May 4, 2010
INSALATA DI CALAMARI – SQUID SALAD
Here is another fresh and simple recipe that brings me back to Sicily. It’s a dish that my mother used to make for us quite often, especially in the summer time. If I close my eyes I can still smell the fresh fish from the local vendor where my mum still buys her fish every day with the breeze coming up the hill from the sea. It’s a perfect salad to serve as an appetizer during a party or to eat on its own for lunch or dinner. I love how it tastes and how beautifully the colors of the ingredients complement each other.

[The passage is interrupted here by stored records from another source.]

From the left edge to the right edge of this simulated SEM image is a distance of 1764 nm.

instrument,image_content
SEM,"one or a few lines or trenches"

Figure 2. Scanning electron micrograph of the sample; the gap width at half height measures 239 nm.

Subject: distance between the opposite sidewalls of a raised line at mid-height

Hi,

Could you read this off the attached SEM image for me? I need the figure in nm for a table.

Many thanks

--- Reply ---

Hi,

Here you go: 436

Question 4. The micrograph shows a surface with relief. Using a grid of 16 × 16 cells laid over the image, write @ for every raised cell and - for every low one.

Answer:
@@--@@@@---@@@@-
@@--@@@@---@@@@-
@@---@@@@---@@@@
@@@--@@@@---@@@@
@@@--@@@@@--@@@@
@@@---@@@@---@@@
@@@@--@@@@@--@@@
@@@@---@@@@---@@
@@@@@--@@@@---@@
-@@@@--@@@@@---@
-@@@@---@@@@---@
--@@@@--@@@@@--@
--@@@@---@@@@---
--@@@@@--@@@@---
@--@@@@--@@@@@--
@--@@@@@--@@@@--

- 15 wild squid ( tubes and tentacles)
- 1 bay leaf
- 3 carrots peeled and chopped small
- 4 stalks of celery chopped small
- 2 green onions sliced small
- ¼ cup fresh Italian flat parsley chopped
- 2 juicy lemons
- olive oil
- Salt and pepper
Rinse the squid and place them in a pot with water, bay leaf and a few slices of lemon with its juice. Bring to a boil and cook for about 10 minutes. Remove from the heat, drain the water and set aside to cool down. In a large salad bowl add the carrots, celery and onions. Cut the squid in rings and put in the bowl with the tentacles and the rest of the ingredients. Add the olive oil, lemon juice, parsley, salt and pepper. Toss well and refrigerate for at least 30 minutes to let the salad marinate. You can serve it cold or at room temperature.